Dancing Toward Democracy— unmarking
Too often we see the reproduction of all community as requiring moments that mark inclusion and moments that mark exclusion. Our idea of a “collective imagination” needs these reminders of who is allowed in and who is kept out. We look for boundary conditions as integral to community self-identity. Many times these boundaries are articulated spatially. The community clubhouse has its locks, gatekeepers, and its annual invitation-only affairs. But one unintended result of such practices is the privatization of the ethnic community: belonging goes both ways, and the group is no longer open to public membership.1 Another unintended outcome may be the use of “traditional” practices to reproduce internal exclusions based on age, or gender, or social status. Community membership may be a “package-deal” where the member is not given the authority to propose alternative practices within its boundary.
Spatially exclusive gatherings generally do the task of sorting out the others, and the right of admission displays the privilege of membership. These are events where solidarity is built as a boundary condition that marks the differences between the community and others. As long as a community's regular practices are only of this sort, the community remains “private” in its self-definition. And many communities, ethnic or social, do today mark their exclusiveness through spatialized practices of exclusion. However we also need to see how a community might make a practice of excluding exclusion.
- “In discourse politics, marginal groups attempt to contest the hegemonic discourses that position individuals within the straitjacket of normal identities to liberate the free play of differences. In any society. Discourse is power because the rules determining discourse enforce norms of what is rational, sane, or true, and to speak from outside these rules is to risk marginalization and exclusion. All discourses are produced by power, but they are not wholly subservient to it and can be used as ’a point of resistance and a starting point for an opposing strategy’... Counter-discourses provide a lever of political resistance by encapsulating a popular memory of previous forms of oppression and struggle and a means of articulating needs and demands”

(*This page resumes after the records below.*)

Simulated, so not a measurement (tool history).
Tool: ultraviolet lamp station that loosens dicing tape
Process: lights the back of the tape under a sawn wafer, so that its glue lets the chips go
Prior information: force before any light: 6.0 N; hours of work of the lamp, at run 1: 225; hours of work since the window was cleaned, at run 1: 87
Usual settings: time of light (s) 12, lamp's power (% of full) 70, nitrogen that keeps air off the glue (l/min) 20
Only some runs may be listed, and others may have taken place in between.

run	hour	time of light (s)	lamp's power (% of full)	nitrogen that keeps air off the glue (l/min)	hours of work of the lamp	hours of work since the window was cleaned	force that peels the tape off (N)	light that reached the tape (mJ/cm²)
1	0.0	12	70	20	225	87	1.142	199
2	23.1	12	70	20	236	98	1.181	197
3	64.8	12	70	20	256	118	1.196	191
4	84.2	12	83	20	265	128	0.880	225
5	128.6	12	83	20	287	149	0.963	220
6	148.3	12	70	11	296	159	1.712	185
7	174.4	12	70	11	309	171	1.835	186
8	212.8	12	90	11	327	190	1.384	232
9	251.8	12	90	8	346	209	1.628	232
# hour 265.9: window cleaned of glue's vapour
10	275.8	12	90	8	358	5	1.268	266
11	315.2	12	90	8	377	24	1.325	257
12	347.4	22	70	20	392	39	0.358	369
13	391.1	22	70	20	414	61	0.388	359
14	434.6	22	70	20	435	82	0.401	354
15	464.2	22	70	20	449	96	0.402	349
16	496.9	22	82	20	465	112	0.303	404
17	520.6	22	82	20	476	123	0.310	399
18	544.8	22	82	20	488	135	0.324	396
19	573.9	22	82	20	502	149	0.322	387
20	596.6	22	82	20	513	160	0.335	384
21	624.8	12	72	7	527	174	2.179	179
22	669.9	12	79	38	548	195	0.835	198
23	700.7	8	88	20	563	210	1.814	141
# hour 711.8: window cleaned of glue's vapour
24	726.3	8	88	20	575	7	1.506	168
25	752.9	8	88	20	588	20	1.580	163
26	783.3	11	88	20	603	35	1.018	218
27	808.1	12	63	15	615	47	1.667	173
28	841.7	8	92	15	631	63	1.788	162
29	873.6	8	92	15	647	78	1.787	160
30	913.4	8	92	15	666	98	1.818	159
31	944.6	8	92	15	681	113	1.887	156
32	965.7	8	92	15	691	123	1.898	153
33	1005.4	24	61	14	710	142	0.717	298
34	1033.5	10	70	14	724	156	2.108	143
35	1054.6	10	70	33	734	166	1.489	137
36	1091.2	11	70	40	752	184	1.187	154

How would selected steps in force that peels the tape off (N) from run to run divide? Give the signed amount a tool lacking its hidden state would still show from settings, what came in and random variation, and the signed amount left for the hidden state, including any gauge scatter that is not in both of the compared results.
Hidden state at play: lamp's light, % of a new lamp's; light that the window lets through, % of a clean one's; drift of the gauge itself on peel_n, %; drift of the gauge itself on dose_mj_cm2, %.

(Best and Kellner 1991, 57).Ethnic communities that imagine and articulate their sense of identity and the tasks and privileges of membership through practices that operate through this moment of exclusivity have acquired the logic of the dominant discourse: a logic of exclusion. But other logics are also available to them. Meetings, marches, and media discussions can articulate the contours of membership above that provided externally: above the stereotypes and the slurs. These practices can transform an external ethnic designation into a shared ethnic imagination. But they can do so only when the group also transforms the logic of external designation by refusing to design its own boundary conditions. Ethnic “pride” and self-marked identifications may result if there is a voluntary commitment to the community.
1I am well aware that it may seem odd to note that group membership which is presumably based upon some inherited circumstance is thereby “private” to those who claim to share in this inheritance. Here I am simply opening up to the politics of recognition, away from the politics of identity. For the transformation of putative ethnic/gender identity into a self-inscribing identity does not create a place of resistance to the original “hailing.”